The atttitude of the South concerning slavery remained constant from early colonial days to the beginning of the Civil War whereas the attitude of the North underwent various alterations. The majority of Southerners supported the institution of slavery, and continued to support it when the North decided to condemn it. On the other hand, the North was indifferent to slavery when it was first instituted. Through a gradual process, the Northern people were persuaded to believe that it was evil. It was not until nearer the war that the entirety of the North had rallied behind the abolitionist cause.

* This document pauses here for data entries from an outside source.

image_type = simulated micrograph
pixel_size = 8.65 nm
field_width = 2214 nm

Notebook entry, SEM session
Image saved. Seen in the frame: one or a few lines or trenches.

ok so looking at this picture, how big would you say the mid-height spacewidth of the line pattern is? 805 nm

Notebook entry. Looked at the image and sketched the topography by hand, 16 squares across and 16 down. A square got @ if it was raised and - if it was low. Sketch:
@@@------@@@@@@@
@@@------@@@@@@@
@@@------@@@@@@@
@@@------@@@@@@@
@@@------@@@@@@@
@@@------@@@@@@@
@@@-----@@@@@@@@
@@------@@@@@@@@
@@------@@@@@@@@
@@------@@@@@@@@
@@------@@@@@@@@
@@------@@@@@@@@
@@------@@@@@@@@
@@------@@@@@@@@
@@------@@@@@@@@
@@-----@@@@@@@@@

The South's feelings about slavery were the same from beginning to end. Slavery was a necessary evil in the South. Slaves were the main source of cheap, reliable labor. Many of the Southerners looked down upon slaves, and did not want them to be freed. They justified their choice by claiming that freed slaves would have a worse life in the North or Africa than as a slave in bondage. From the 1820's to the 1860's the government was primarily dominated by Democrats, which were mainly Southerners, making it much easier for slavery to continue on in the United States. .
The North, However went through various alterations in their view of slavery. At first the North was not concerned with the South's actions, later they became increasingly concerned with slavery due to moral convictions, lastly political issues split the two regions, and slavery was an easy target.
Originally Slavery was of no concern to the North. They worried little about their southern neighbors. Early on, the North was focused on itself. Industrialization and foreign policy dominated the North's attentions. Slavery was viewed as inconsequential in a time of development.
Slavery came under fire when times of enlightenment emerged. Bible-beaters and evangelists demanded change. At this time it was still not the majority of the Northerners intent to abolish slavery, but the abolitionist movement was gaining momentum.